Last week, eight elected officials in Mississippi switched to the Republican Party after running in the 2019 election cycle as Democrats or independents. When asked about his choice to defect from the Democratic Party, Matt Sullivan, the 13th Circuit Court District Attorney and a self-proclaimed conservative, said, “It’s a new day in Mississippi, and I believe the Republican party is growing, and there’s a place in the Republican party for people like me.” While these officials frame their post-election change of party loyalty as a matter of ideology, I suspect that old-fashioned political self-preservation is really responsible for this “change of heart.”
Praising the new members of the Republican Party at the induction ceremony, Governor Tate Reeves remarked, “We are in a scenario in this country where you can choose to be a member of the party led by Donald J. Trump or you can choose to be a member of the socialist Democratic party led by Bernie Sanders.” In a state this deeply red, the deep divisions between the two major parties at the national level foreshadow a bleak future for Democrats competing in Mississippi’s local elections.
Although President Trump’s approval rating in Mississippi has dropped 20% since his inauguration, he still maintains a 55% approval rating in the state and a 91% approval rating with all rural voters nationwide. If these newly elected officials are primarily concerned about reelection, then they likely made the right choice in joining the GOP bandwagon.
However, this pragmatic choice seems to contradict the conservative label that these party-switchers claim. Conservatives are more likely than liberals to emphasize loyalty as one of their foundational values. Jonathan Haidt, a social psychologist at the New York University Stern School of Business, finds that conservatives are less likely than liberals to compromise these moral foundations, even when offered large sums of money. Why, then, would the GOP be so excited to welcome turn-coats into their party? Maybe loyalty is not valuable in and of itself. Perhaps, loyalty is only desirable when it benefits us directly.
I should be clear: I have no problem with a politician changing parties. I will never advocate blind party loyalty. If a politician finds that her party no longer aligns with her personal beliefs, she should change to the party that better represents her ideology. However, this change in party affiliation should take place before the election cycle. To only use the Democratic label to achieve electoral victory is misleading at best and fraudulent at worst.
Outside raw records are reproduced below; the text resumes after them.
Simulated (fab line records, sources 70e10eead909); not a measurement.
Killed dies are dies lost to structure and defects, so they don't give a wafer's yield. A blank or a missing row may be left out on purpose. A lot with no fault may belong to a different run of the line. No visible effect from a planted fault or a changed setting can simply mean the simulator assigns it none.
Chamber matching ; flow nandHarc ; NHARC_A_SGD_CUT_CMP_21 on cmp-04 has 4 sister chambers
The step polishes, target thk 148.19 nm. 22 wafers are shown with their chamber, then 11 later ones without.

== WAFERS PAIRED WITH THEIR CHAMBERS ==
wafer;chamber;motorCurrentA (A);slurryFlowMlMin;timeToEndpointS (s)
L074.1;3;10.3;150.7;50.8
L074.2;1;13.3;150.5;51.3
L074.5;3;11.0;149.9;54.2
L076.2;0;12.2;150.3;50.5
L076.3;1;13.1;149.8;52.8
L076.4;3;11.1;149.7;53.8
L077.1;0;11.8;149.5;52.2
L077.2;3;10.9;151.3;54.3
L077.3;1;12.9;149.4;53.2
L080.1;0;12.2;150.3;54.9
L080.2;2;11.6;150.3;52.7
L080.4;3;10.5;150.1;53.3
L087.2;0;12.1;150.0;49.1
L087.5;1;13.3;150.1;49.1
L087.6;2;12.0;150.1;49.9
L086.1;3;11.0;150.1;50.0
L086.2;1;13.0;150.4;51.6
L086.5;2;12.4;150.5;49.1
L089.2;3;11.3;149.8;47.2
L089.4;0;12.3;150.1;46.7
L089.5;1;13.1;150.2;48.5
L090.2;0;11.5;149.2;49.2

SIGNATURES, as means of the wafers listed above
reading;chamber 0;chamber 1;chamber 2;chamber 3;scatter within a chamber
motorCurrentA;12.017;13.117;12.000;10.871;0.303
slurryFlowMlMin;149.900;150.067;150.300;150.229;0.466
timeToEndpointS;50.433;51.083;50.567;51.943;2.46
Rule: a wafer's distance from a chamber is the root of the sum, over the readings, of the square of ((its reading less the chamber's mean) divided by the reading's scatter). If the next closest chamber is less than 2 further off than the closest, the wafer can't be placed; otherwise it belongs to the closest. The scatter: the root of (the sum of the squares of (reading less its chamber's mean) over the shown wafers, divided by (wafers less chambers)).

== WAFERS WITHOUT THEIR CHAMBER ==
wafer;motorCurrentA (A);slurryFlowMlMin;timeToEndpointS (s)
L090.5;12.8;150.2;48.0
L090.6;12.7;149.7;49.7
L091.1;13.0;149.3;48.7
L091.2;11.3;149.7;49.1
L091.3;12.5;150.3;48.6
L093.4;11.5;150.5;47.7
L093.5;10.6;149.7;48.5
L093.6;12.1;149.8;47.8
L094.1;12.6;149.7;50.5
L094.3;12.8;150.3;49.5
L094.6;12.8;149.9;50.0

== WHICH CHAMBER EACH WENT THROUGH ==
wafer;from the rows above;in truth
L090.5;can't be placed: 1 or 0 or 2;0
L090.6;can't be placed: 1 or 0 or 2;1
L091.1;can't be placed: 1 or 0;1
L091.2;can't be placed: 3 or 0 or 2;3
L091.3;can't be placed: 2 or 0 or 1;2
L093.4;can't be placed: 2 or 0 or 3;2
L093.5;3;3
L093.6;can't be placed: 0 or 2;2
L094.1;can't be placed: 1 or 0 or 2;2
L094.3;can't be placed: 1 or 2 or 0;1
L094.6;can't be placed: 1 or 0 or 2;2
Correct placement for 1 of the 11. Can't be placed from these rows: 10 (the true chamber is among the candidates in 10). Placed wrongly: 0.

These eight politicians may be following their personal convictions in changing parties, but it seems unlikely to me that they just now discovered that the Republican Party is more conservative than the Democratic Party. Most students who complete a basic government course are privy to this bit of trivia. Instead, these officials asked for the support of Democratic and independent voters, who in good faith believed they were supporting a candidate who shared their party identification and policy preferences, only to abandon these constituents after taking office. Regardless of partisanship, I think that all Mississippians should be able to see this as a gross violation of voters’ trust.
Amy Cain is a senior philosophy and political science major from Southaven.